Anne Rice died this past weekend at the age of 80. She wrote 37 novels, including two about Jesus, but she is best known for her Vampire Chronicles. Beginning with Interview with the Vampire in 1976, Rice changed the way that vampire stories are told. Suddenly, the horror of vampirism was not the fear of being seduced by a monster. Rice told the story from the vampire’s perspective, so that the horror was suffering through an endless existence in a seemingly meaningless world.
As she recounts in her 2008 memoir, Called Out of Darkness, Rice grew up in the richly textured Catholicism of New Orleans. “My knowledge of God was entirely iconic,” she said in an interview. “It was from my mother taking me into the church, kneeling at the communion rail, pointing at the tabernacle and saying, ‘Jesus is there.’” Those early experiences never quite left her, yet her reading of philosophy and her marriage to poet and ardent atheist Stan Rice, who died in 2002, made her feel that she needed to leave her faith behind. When their daughter Michele died of leukemia at age six, Rice struggled to make sense of a world where death was random and final. Her books about vampires and witches became a way of coping with a longing for God that she was certain could never be satisfied.
Yet as time went on, Rice’s books became increasingly haunted by questions of faith. In her fifth vampire book, Memnoch the Devil, which came out in 1995, the vampire Lestat is offered a job helping the devil to clean up the mess made of the world by God. Lestat is taken on a journey through heaven and hell. He even has a direct encounter with Jesus. It is easy to see the trial that was going on inside of Rice. She felt both the tug of God’s calling and a reluctance to let go of her objections to religion.

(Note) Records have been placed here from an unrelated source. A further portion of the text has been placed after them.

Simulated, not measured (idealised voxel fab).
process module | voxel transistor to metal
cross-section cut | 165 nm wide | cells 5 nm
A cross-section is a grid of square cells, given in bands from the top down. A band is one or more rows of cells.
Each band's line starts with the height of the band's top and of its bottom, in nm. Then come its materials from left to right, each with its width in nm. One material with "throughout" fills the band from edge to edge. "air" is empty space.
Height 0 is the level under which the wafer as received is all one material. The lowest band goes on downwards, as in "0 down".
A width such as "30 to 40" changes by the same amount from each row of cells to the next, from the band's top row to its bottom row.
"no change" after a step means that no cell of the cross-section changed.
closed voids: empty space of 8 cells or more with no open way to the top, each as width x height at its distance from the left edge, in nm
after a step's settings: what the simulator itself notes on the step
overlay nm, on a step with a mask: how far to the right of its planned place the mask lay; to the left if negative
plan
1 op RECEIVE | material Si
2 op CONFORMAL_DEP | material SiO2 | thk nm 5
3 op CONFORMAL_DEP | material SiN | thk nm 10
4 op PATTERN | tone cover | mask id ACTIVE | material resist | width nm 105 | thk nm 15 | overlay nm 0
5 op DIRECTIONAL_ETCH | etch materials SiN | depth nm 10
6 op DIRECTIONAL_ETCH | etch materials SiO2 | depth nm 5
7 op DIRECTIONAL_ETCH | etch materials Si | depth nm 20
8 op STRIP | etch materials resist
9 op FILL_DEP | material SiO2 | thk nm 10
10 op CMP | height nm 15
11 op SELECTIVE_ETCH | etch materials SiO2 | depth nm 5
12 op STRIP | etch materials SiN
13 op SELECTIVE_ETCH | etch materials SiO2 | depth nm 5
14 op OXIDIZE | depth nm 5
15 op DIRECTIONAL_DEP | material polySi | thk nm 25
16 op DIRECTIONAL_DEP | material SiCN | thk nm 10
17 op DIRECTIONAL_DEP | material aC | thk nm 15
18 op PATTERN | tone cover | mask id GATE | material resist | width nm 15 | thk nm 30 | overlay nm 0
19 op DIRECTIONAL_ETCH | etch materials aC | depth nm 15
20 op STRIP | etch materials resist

In 1998, Rice had a powerful experience of conversion that brought her back into the Catholic Church for 12 years. “In the moment of surrender, I let go of all the theological or social questions which had kept me from [God] for countless years,” she wrote in her memoir. “I simply let them go. There was the sense, profound and wordless, that if He knew everything I did not have to know everything, and that, in seeking to know everything, I'd been, all of my life, missing the entire point. No social paradox, no historic disaster, no hideous record of injustice or misery should keep me from Him. No question of Scriptural integrity, no torment over the fate of this or that atheist or gay friend, no worry for those condemned and ostracized by my church or any other church should stand between me and Him.” The clarity of that encounter transformed Rice into a defender of the Catholic faith. She vowed to write only for God going forward.
When you watch videos of Rice during those years, there is a peace that seems to exude from her as she speaks about the life of Jesus, the Blessed Mother, and the Mass. “If there is a true religion on this earth, it’s Christianity,” she said in 2010. And yet, by the middle of that same year, she had announced that she was once again “quitting Christianity,” ostensibly over a number of social and political concerns she had previously said were muted by the profundity of encountering God. “I remain committed to Christ as always but not to being 'Christian' or to being part of Christianity,” she said. “It's simply impossible for me to 'belong' to this quarrelsome, hostile, disputatious, and deservedly infamous group.”
At the time Rice made this announcement, I will admit that I was upset by it. It was hard not to feel like the victim of gaslighting, though perhaps Christians like me deserved to be a little chastened for having been too excited to have a famous convert we could point to as a model.
Yet for me, it was more personal. I loved Rice’s novels when I was a teenager and young adult. They had helped me wrestle with my own demons, which finally landed me not only back in the Catholic Church but stronger in my faith for having had to face the Church’s failings. As Flannery O’Connor famously said, “It seems to be a fact that you have to suffer as much from the Church as for it but if you believe in the divinity of Christ, you have to cherish the world at the same time that you struggle to endure it.” The Church is a mess, but Jesus is Lord, which is why the Church is also the great Sacrament of His love. You cannot have Jesus without the Church, which is ultimately what makes the Church beautiful, because He shines His light directly through the cracks and the brokenness.
Looking back now though, I have more compassion for what Rice must have been going through. While the surface of Rice’s rejection of Christianity was intellectual, there was an undercurrent of a desire for belonging that went unfulfilled. “I've tried,” she said when she announced she was leaving the Church. “I've failed. I'm an outsider.” What motivated Rice’s religious explorations was a desire for unconditional love that always seemed just out of reach. “I think I am always seeking redemption,” Rice told America Magazine in 2014. “The vampires represent those of us in society who feel damned and I am always seeking a way for them and those of us who identify with them to be saved.”
Rice never quite knew how to resolve her desire for God with her other desires. Her story is very human. Her life was in some ways hopeful, in others tragic, but in the background of everything she wrote was a yearning for beauty, goodness, and truth that could only have come from God. “I'm always glimpsing something that is bigger than I can describe, which as a writer is frustrating to me,” she said. I pray that she may know the peace and love of Christ that she so longed for, and that the saints and angels she wrestled with for so many years may now be the ones to carry her home.